Edward Marks Jr. Building

Adaptive Re-use and Restoration of Poorhouse

Location: 744 Main Street, Falmouth MA 02540
Applicant: Town of Falmouth
Grant: $40,000
Year/Article: November 2006, A9

In 2006 the Town of Falmouth requested and was appropriated $50,000 from the CPFund in support of a $400,000 project to complete the restoration of the former Falmouth Poor House at 744 Main Street. The building is Falmouth’s oldest municipal building, with a long social history of commitment to assisting those in need in Falmouth. It was originally built as a tavern on Sandwich Road, in 1800 known as Peter Yost’s Public House. In 1812 Falmouth bought and moved the building to its present location. Its interior remains a physical record of its long history and multiple uses as a workhouse, almshouse, poor farm and town infirmary. Accepted on the National Register of Historic Places in 1997, it stands as one of the last remaining Poor Houses in Barnstable County and Massachusetts. Built in the 18th century with mortise and tenon joinery, the 6000 square-foot 2.5-story house rests on a granite foundation with paired interior chimneys and a gabled roof. Its design is typical of other late buildings in the Colonial to early Federal period. The 19th century outbuildings and barn are gone but its small neighboring 1806 Methodist cemetery remains. Together the two serve as a primary historic landmark in modern Falmouth.

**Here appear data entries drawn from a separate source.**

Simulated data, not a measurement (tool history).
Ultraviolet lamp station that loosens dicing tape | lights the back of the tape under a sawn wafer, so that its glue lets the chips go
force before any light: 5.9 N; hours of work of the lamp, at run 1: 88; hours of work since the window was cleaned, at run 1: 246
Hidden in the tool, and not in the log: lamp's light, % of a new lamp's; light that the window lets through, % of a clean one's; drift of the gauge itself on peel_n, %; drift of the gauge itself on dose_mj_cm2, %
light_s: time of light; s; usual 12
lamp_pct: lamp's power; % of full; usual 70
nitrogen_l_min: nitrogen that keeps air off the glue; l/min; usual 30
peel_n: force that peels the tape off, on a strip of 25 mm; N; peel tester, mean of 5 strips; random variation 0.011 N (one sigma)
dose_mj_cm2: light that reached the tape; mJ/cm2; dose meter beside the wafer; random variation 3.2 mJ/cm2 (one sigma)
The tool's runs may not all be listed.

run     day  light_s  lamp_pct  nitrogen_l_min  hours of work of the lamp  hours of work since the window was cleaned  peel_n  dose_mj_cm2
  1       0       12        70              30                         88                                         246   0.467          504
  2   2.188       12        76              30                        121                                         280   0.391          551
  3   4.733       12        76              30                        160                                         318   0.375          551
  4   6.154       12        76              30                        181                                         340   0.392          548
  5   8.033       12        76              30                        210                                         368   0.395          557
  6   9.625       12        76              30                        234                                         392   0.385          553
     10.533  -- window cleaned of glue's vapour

For more than thirty years, the Falmouth Artists Guild leased the property, but in 1996 it was found to be not suitable for habitation. Some said it needed a steel superstructure, but the Falmouth Historical Commission (FHC) persuaded planners to seek historically appropriate wood solutions. The Commission worked with the Guild to develop the design, construction, phasing, budget, and schedule and conducted an archeological survey of the property. Town Meeting appropriated $250,000 for the work, which allowed completion of structural repairs for the entire building but architectural rehabilitation for the first floor only. Work on the first floor rendered it fully accessible to handicapped people and provided office space as well as architectural interpretation of the historic uses of the building. It was renamed the Edward Marks, Jr. Office Building in memory of a “native son” who served Falmouth as a fire fighter, a member of the Finance Committee and as a member of the Board of Selectmen. The Falmouth Retirement System and FHC leased office space on the first floor. The next step was to rehabilitate the second floor space in an historically appropriate manner for adaptive re-use as office space.

The 2006 $40,000 CPFund grant was used to prepare the building program for this work, the design, and bid-level specifications. The work was completed in 2008.